Dec 182012
 

Only in California…

I saw an article in the National Post today, Convicted sex offenders have a right to privacy, advocates say, that is repugnant on first (and second..n) read. The gist of it is that the ACLU is holding up a law passed by plebiscite  a California last month by an 80% majority. The “proposition,” numbered 35 and to be implemented next year, compels convicted sex offenders (who have obviously by this point done their time) to reveal to police their Facebook and other online social accounts along with their residential address and so forth.

ACLU lawyers, doing their job, are mounting what looks to be a Constitutional appeal based on the apparent foregoing of First Amendment rights (freedom of speech and assembly, etc., for those without their copy handy) as a result of this law. The surrender of civil rights to the government is not something to be taken lightly lest the dripping loss of such rights ends up emptying the bucket of civil liberties. It is a good thing that the ACLU is taking up this issue among others.

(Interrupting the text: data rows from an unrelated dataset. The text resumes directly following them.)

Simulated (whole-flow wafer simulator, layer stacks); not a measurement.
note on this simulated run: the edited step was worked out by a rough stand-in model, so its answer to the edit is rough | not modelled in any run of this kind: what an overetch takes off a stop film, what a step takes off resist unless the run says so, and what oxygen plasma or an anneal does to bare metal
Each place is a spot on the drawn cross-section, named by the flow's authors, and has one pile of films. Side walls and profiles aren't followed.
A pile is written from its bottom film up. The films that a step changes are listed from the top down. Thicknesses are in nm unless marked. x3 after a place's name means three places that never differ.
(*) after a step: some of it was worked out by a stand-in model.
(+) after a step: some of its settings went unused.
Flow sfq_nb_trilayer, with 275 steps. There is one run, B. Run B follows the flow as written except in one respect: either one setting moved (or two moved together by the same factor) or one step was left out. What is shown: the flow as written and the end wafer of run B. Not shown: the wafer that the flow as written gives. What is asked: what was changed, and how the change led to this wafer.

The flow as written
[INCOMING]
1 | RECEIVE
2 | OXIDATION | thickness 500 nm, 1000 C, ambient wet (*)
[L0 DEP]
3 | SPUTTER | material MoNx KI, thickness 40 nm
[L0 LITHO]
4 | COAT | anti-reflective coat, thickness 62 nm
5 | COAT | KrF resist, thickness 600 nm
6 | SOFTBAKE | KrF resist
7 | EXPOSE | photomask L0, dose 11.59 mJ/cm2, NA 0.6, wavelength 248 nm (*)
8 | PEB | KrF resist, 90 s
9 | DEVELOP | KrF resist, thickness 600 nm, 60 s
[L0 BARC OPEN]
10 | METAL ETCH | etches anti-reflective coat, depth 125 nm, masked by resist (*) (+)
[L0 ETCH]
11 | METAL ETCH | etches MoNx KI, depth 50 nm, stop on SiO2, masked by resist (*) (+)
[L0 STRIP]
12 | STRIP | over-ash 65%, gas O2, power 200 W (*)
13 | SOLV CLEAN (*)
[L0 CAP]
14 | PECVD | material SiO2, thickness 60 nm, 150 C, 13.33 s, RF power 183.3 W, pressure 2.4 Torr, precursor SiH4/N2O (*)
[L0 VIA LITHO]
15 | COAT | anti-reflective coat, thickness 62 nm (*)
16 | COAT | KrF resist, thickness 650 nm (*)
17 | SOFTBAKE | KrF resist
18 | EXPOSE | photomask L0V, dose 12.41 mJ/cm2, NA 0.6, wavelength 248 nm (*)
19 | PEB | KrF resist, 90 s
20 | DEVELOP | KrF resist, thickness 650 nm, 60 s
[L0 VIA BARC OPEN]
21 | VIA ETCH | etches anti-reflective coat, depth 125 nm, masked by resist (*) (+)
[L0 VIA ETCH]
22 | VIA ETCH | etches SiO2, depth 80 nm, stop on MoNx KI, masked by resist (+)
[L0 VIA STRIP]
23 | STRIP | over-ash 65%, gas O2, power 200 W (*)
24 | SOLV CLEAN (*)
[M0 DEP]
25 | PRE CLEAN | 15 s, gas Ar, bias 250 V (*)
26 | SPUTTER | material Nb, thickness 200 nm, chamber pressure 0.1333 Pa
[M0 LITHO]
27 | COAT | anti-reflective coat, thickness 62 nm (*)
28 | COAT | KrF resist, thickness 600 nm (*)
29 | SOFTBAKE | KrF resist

Still, the repugnance of the situation suggests that we can hope that their legal counsel is second rate. What is repugnant is the mere thought of protecting the civil liberties of anyone convicted of a crime let alone a sexual offender (and worse yet, the sexual offender of children). It seems that liberties are reasonably suspended if one has breached their civic duties–the counterpoint that gets nearly no attention by comparison to the liberties side of the coin. But what the ACLU is “fighting” for may not be the convicted sex offender so much as for you and me (if you happen to be American, actually) on what its apologists in these cases tend to refer to as the slippery slope: first its sexual offenders, then before long its… If you buy that argument, then what the ACLU is doing is justifiable.

Here’s where the situation loses me in its Scarlet Letter drama: 80% of Californians voted in favour (and we know that people always behave rationally in herds) to compel social network information be turned over to police just as address information. What’s the issue? Is there really a freedom of speech issue here? To my meagre intelligence, it’s not a freedom of speech issue as much as a loss of anonymity issue.  And, last time I looked, the Constitution is fully silent on the issue of anonymity. Think about it: what is really at stake is not the loss of the right to speak or assemble; only the ability to do so either anonymously or pseudonymously or fraudulently. That’s the real issue. People, particularly justifiably convicted (sexual) offenders are considerably at higher risk of reoffence, at least as compared to everyone else, if they know they are not being watched. Hell, everyone–especially the assholes behind the wheel of cars with full blackout windows–is more willing to do what is socially unacceptable when they (feel they) are anonymous.  The Scarlet Letter was obvious and Hester’s liberties were not taken away. The effect was fully felt though.

That, frankly doesn’t seem like the wrong thing to do even if there might be one in 100 convicts who have either reformed or were wrongly imprisoned in the first place.